Moreover, the latest withdrawal is much higher than the outflow of Rs 412 billion (Rs 41,216 crore) witnessed in the entire 2008 -- during the global financial crisis.
Interestingly, this is only the second time, when FPIs had taken a bearish stance on the capital markets in the first six months of the year.
"FPI outflow and inflow is dependent on many macro and micro factors. Our macros are very closely linked to the price of crude oil, which is the largest import bill for India. Increase in crude oil leads to an increased current account deficit and high domestic inflation.
"Rising current account deficit is putting pressure on INR exchange rates and higher domestic inflation will put upward pressure on interest rates. Weaker exchange rates and higher interest rates make dollar return weaker for FPIs, which leads to withdrawal of funds," said Reliance Securities Head of Retail Broking Rajeev Srivastava.
Besides, US interest rates are on rise, which further incentivises withdrawal of foreign liquidity, Srivastava added.
Echoing similar views, R Sreesankar, co head-equities at Prabhudas Lilladher said: "We already run trade deficit and in addition we are importing roughly 85 per cent of crude requirement, any increase in global crude prices will have a further impact on trade deficit and more importantly the Rupee with everything else reaming as normal. This also adds up to the pressure".
It has been a bumpy ride this year as far as FPI flows are concerned and the fluctuations in net flows at times have been massive, thus making the entire proposition unpredictable.
While in January, FPIs invested a net sum of Rs 223 billion (Rs 22,272 crore) in the capital market. However, in February they were net sellers to the tune of Rs 117 billion (Rs 11,674 crore). On the other hand, they again turned positive in March and put in Rs 27 billion (Rs 2,662 crore).
However, they tooka bearish stance in April and the momentum continued till June. Over the past three months, overseas investor withdrew Rs 610 billion (Rs 61,000 crore).
"Undoubtedly, this year has been extremely unfavourable from FPI flow perspective. This could be attributed to multiple factors. There has been significant outflow from India focused offshore funds and exchange-traded funds (ETFs) which contributes a significant portion towards FPI flow," Morningstar India Senior Analyst Manager Research Himanshu Srivastava said.
Moreover, he said that India is currently fraught with higher crude prices and depreciating Indian currency.
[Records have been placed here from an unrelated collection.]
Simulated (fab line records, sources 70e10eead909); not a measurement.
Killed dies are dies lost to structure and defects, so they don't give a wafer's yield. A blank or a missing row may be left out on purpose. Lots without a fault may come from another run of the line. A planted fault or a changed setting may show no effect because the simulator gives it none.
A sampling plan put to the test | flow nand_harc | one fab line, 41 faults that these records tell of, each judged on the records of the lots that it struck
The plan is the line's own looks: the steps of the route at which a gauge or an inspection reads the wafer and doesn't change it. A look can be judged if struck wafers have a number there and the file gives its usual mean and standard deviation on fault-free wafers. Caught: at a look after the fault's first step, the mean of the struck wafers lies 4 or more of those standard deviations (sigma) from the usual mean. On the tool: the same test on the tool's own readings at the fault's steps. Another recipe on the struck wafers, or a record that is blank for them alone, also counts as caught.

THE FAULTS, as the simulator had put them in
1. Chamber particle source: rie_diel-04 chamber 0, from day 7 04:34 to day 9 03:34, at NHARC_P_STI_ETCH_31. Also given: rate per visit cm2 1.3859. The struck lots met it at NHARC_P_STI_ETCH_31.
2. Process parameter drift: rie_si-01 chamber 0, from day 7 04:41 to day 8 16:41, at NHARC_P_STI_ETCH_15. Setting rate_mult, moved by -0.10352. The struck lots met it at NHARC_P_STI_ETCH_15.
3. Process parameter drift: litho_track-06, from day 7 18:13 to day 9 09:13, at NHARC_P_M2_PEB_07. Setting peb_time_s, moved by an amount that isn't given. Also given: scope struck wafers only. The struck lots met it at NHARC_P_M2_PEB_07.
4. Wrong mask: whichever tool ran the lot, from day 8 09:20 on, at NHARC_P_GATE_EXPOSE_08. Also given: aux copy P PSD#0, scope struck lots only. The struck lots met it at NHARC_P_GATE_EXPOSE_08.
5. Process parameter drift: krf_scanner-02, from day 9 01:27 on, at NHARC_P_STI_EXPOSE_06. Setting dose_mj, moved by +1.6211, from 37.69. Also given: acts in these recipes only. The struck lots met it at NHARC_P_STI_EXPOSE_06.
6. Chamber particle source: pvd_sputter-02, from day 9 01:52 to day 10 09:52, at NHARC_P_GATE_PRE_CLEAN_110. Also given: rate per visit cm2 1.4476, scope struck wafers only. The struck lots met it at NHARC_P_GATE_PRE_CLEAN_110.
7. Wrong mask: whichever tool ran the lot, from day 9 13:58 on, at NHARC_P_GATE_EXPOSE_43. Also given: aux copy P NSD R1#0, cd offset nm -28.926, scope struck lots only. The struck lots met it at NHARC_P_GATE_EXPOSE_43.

"The expectation is that the currency may depreciate even further if US Federal Reserve continue to hike rates. The increasing interest rates in the US does not augur well for the emerging economies like India and lead foreign investors to shift their focus to US," Srivastava said.
Broadly, India has to offer a better risk-reward profile, as against comparable countries, to foreign investors to attract their investments. Currently, with the challenges Indian economy is facing, it seems FPIs have chosen to look for other alternatives, he added.